Interviewing

During accounting careers interviews, the hiring managers and/or human resources staff will try to determine whether you have the qualities and background they are seeking for the position they want to fill. Generally they take the time to interview only people with the basic qualifications they require. They will not want to waste time interviewing unqualified candidates.

Prepare for the interview by researching the company. Review the company’s annual financial statements if it is a public company, as well as news stories and articles. Often financial statements are published on the Internet, and newspapers archive articles on the Internet as well. Use the information gained from the principles of accounting course to analyze some of the financial information. Try to understand what the company’s mission, vision, and values are, as well as its track record. What problems do you think the company might need to solve? How could you contribute to the solutions? Try to understand the company culture as well. Is the company creative and casual, or is it more structured and focused on policies and procedures?


Dress appropriately for the interview. For men, this usually means shirts, ties, and suits, with dress shoes. For women, a conservatively-colored business dress suit with nylons and conservative heels is appropriate. Conservative colors include navy, grey, and black solid colors or muted patterns like pinstripes. For women, conservative heeled shoes are those with lower heels, no more than two inches. Do not wear stiletto heels.

Arrive at the interview at least ten minutes early. If possible, drive to the building a day or two before and check out the parking and location in the building of the offices. This will help reduce your stress on interview day.

Surveys indicate that most interviewers make the hiring decision in the first few minutes of the interview, so the first impression you give is critical. Offer a firm handshake during the introduction. Make eye contact with the interviewer. Smile, but do not use inappropriate humor. Use business English when you are speaking. Be aware of your body language. For example, leaning forward in your chair indicates you are interested in the topic. Leaning back with your arms folded across your chest indicates that you are closed to the topic.

Answer the questions concisely. Don’t ramble but try to answer the question from the perspective of the hiring person. If you are not sure what the interviewer is asking, politely ask for clarification. This is better than answering a question in ways that demonstrate ignorance.

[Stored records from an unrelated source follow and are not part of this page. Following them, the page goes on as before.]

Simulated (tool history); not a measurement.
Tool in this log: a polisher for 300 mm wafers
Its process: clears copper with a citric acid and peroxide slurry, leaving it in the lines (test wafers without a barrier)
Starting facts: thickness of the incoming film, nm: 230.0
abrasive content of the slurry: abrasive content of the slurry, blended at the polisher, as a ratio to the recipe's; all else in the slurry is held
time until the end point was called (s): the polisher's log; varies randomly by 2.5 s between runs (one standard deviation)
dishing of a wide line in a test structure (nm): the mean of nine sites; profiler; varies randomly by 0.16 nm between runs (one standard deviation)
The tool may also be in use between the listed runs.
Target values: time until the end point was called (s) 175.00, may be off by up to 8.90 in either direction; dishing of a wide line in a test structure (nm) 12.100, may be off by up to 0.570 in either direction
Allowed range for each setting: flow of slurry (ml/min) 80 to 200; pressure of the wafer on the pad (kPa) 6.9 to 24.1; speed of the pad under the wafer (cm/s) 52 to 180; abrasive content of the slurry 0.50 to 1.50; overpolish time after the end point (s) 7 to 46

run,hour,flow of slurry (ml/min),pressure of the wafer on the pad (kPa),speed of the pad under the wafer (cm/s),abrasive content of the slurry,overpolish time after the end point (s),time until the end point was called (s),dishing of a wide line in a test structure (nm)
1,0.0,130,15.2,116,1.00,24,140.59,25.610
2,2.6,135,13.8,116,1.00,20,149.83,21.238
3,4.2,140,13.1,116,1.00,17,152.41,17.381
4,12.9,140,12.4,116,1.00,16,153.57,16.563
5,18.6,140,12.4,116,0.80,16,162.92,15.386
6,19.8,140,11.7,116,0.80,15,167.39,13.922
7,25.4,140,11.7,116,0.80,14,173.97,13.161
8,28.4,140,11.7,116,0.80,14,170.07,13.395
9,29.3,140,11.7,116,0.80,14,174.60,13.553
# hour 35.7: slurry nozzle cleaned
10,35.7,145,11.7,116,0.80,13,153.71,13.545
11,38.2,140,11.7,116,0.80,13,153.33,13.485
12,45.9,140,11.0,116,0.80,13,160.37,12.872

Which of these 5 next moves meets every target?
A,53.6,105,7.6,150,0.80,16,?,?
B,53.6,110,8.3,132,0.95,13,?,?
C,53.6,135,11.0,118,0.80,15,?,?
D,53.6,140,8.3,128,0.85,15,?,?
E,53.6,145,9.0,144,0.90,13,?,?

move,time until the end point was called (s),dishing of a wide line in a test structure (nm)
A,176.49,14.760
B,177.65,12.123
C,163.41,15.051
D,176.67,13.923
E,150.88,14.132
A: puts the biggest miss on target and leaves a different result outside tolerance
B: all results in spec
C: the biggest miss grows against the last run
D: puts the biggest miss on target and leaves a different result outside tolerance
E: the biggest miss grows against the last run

If the interviewer asks you if you have questions, ask a few that show that you have done some research and are interested in the company. Do not ask what the salary is; this will come later if the company makes you an offer. Generally, the salary is determined by many factors, including salary range, education, experience, and the number of qualified candidates. It is appropriate to ask the interviewer when he or she expects to make the hiring decision and to indicate that you would like to check back in a week or two to see the status of the job.

After the interview is finished, thank the interviewer or interviewers for their time and consideration. Within a day or two of the time you finish the interview, send a note to each person with whom you interviewed. Thank the interviewers for their consideration and let them know what you appreciate about their company and the opportunity. If you don’t hear anything in a week or two, contact a human resources staff member to find out about your status.